By Marilyn Odendahl
The Indiana Citizen
February 26, 2026
The attempt to reduce early voting in Indiana seems to have died quietly during the Senate session on Monday, when the bill that included the controversial provision was not called for a second reading.
House Bill 1359, authored by Rep. Timothy Wesco, R-Osceola, would have allowed certain counties to scan ballots during the early-voting period, rather than placing them in secrecy envelopes and waiting until after the polls close on Election Day to feed them into the optical scanner. Some election officials were concerned that the change to the scanning process could potentially breach voter privacy.
HB 1359 moved through the House easily on a 71-to-20 vote with a few Democrats joining Republicans in supporting the measure.
The situation changed, however, when the bill appeared before the Senate Elections Committee, chaired by Sen. Mike Gaskill, R-Pendleton. He added language that would have slashed the state’s early-voting period from 28 days to 16 days but did not allow anyone from the public to testify about the amendment.
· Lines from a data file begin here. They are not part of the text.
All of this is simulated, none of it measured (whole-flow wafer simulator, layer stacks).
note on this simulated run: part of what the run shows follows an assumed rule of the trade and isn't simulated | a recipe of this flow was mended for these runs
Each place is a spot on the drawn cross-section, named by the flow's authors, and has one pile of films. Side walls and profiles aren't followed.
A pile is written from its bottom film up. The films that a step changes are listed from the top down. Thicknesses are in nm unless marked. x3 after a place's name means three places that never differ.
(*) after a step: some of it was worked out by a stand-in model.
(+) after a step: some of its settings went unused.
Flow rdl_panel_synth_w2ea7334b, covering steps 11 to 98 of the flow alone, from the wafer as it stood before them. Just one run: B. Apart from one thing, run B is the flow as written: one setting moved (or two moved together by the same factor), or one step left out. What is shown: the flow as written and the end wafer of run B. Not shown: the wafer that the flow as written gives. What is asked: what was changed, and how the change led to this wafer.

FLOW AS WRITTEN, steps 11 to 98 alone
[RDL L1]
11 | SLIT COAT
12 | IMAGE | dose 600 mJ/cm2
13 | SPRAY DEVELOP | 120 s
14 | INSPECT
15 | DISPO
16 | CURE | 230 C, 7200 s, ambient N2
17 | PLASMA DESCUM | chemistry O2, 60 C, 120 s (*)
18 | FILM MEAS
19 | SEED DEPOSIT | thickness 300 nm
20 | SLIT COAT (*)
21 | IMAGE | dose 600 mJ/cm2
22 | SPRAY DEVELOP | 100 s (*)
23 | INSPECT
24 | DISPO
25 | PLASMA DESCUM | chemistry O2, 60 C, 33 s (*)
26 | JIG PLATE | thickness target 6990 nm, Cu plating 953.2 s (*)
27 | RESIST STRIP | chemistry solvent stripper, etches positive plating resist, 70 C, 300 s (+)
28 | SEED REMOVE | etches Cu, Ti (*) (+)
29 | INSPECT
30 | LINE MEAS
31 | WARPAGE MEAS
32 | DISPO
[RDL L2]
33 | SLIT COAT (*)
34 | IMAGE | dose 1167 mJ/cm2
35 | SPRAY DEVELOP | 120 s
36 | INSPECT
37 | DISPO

HB 1359 was placed on the Senate’s Feb. 19 calendar and then moved to the Feb. 23 calendar. Gaskill, who was the Senate sponsor of the bill, did not present the legislation either time.

“I spoke with Rep. Wesco before adding the amendment,” Gaskill said in an email. “However, neither the early voting provision nor the underlying bill has the support to pass the Senate at this time.”
Wesco did not respond to a request from The Indiana Citizen for comment.
Opposition to the amended HB 1359 escalated quickly outside the Statehouse. Thirteen voter-rights advocacy groups sent a letter to Senate President Pro Tempore Rodric Bray, R-Martinsville, on Monday, asking him to stop HB 1359. The organizations, which are part of the nonpartisan All IN for Democracy coalition, asserted that making such a “drastic change” only a few months before the May 2026 primary without “proper vetting” or public input was “simply wrong,” especially since a shortened early-voting period would lead to longer voting lines at polling sites and increase the stress on election workers.
“We believe it is appropriate for you to intervene in this matter because the language added to HB 1359 will make a major change to early voting in Indiana and the public was given no opportunity to speak on its impact at the committee hearing,” the coalition members wrote. “It is an affront to the process for such a significant amendment to be advanced without any input from election administrators or organizations representing voters.”
The three senators who voted against Gaskill’s amendment in committee – Republican Sen. Greg Walker, of Columbus, and Democratic Sens. Fady Qaddoura and J.D. Ford, both of Indianapolis – each filed a motion to restore a 28-day early-voting period provision to HB 1359. Since the bill was never called for a second reading, the motions were not presented or put up for a vote by the full Senate.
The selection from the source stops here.